By Lyra Bordelon
The Greenbrier Valley Airport is preparing to respond to another round of inquires from the Federal Aviation Administration (FAA) about former administration. The questions are a followup after the airport previously submitted responses to FAA inquires in May, detailing concerns from former airport director Stephen Snyder about the administration before him and the airport being in “violation of their Federal Grant Obligations as it relates to operations of the Airport.”
“The airport is continuing to cooperate with the inquiries the Federal Aviation Administration poses to us,” explained Airport Authority Chair Deborah Phillips. “We will do that to the best of our ability.”
After Snyder took over as airport director, he began to investigate previous activities at the airport, ultimately contacting federal authorities. A case was opened by the Federal Bureau of Investigation (FBI) before June 2016, when Snyder was deemed the contact on behalf of the airport. However, the investigation does not continue at the federal level – in a letter to Snyder dated September 1, 2017, a victim specialist with the FBI confirmed their role in the investigation was over.

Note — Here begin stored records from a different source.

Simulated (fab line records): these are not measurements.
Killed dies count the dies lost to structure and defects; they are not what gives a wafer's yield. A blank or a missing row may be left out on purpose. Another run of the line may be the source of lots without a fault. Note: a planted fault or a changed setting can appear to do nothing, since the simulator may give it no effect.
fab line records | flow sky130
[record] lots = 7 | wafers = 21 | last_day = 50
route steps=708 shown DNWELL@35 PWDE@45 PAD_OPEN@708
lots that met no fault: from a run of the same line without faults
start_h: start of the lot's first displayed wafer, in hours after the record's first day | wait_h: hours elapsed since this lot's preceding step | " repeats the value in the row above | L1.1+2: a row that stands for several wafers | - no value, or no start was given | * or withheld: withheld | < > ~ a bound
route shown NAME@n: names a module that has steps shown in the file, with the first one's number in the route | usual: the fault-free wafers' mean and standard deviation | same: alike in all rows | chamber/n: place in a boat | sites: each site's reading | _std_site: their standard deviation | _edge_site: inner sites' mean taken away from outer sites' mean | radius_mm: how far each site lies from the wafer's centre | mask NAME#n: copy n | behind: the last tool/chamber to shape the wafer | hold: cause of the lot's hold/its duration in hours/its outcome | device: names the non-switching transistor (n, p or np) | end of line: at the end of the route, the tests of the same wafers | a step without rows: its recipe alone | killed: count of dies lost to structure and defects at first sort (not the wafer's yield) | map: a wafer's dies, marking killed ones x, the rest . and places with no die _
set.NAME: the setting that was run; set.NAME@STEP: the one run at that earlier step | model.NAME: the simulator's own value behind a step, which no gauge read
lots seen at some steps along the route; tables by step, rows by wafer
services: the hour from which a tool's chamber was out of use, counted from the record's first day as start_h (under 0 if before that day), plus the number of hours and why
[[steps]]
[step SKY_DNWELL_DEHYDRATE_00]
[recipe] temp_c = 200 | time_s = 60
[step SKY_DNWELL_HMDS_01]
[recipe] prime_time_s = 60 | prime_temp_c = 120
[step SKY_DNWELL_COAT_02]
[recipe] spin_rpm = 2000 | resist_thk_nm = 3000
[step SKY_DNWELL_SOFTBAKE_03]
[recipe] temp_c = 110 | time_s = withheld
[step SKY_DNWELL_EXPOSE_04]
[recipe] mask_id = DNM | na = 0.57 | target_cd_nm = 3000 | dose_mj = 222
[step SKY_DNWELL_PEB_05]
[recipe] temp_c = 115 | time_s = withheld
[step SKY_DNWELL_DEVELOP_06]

“This letter is to provide you with an update about the case for which you were previously referred to the FBI’s Victim Assistance Program,” reads the letter. “At this time, the FBI has closed its investigation in the above referenced case (Case Number 194B-PG-6752308). The decision to close the case does not lessen the important contribution you made to the investigation. Your assistance and cooperation were greatly appreciated. The investigation has been closed because the United States Attorney’s Office (USAO) has declined to prosecute.”
According to Greenbrier County Commissioner Mike McClung in 2019, the alleged case was passed down to a county-level special prosecutor. In addition, a criminal information filed against McClung also stems from his taking of files from the airport. According to McClung, the files were not viewed by him, but copied and sent to a special prosecutor. At the time of writing, no further information has been made available about the case alleged airport case since January.
Phillips explained personnel would continue to provide the FAA with as much information as possible and needed for their investigation.
“To our knowledge, we have not done anything that we believe has violated any state or federal law,” Phillips said. “Until such time that we find something to that effect, we will continue, but keep in mind that the Internal Revenue Service, the FBI, multiple state auditors have reviewed the records of the Greenbrier Valley Airport and have come to the conclusion that there is nothing there. Our audits have stated we need to do some things to improve our accounting practices, and we have compiled with that request to the best of our ability since 2016.”
The audit findings, as previously reported by the Mountain Messenger’s coverage of Airport Authority meetings, showed the airport did not split their accounting practices as they typically are done. As a result, an outside firm was brought in.
“We don’t have the staff to separate the accounting process, so we have gone out and hired a certified public accounting firm to come in on a monthly basis and review our financial records,” Phillips explained.
In the new request for information, the FAA asked 24 overview followup questions, many of which were split into subsections. These questions include if former airport direction Jerry O’Sullivan and employee Linda Yoak were terminated or if they quit, and what the circumstances of their departure were, and sought information on money transfers to “Oppenheimer” in June 2014, details around reimbursement payments to O’Sullivan, the location of files, identified payments to former employees, lease agreements and payments, and more.
For example, question 24 asks if the termination of O’Sullivan and Yoak had to do with an independent auditor’s 2014 findings.
“Among these findings the independent auditor found that ‘it was determined during this examination that the management of the Authority authorized expenditures that may have been for personal expenses and reimbursements for meals and incidentals above amounts allowed by the Internal Revenue Service.’ Additionally, in the Audit Report for the fiscal year ended June 30, 2014 it was stated that ‘it was determined during our examination that management of the Authority authorized expenditures that may have been for personal expenses.’”
The request also asks three new questions to get the airport authority’s “response to Mr. Snyder’s new allegations and additional information.” Citing a reply to the airport Authority’s response to the previous letter,
“One of these allegations is that the building utilized for GCAA’s FBO was paid for with AIP funding as an Airport Rescue and Fire Fighting structure. With regards to the structure and/or building currently used by the GCAA FBO please indicate whether:
- the FBO is co-located within a structure that is also used for ARFF at LWB;
- AIP funds were used to construct this structure;
- GCAA received approval from the FAA to use part of this structure to host FBO operations. If such approval was received please provide documentary evidence of such approval.Please provide the information and documentation requested under A and B above by no later than January 25, 2021.”
For now, airport staff will continue to provide any information the FAA requests to the best of their ability.
“What the public needs to understand is that anytime any person makes a complaint to an agency, not just to FAA, that agency is required to pursue information that would answer what that compliant would be and the agency with the complaint filed against them, in this case the airport, we also have an obligation to respond to that inquiry,” Phillips said. “This can go on and on and on.”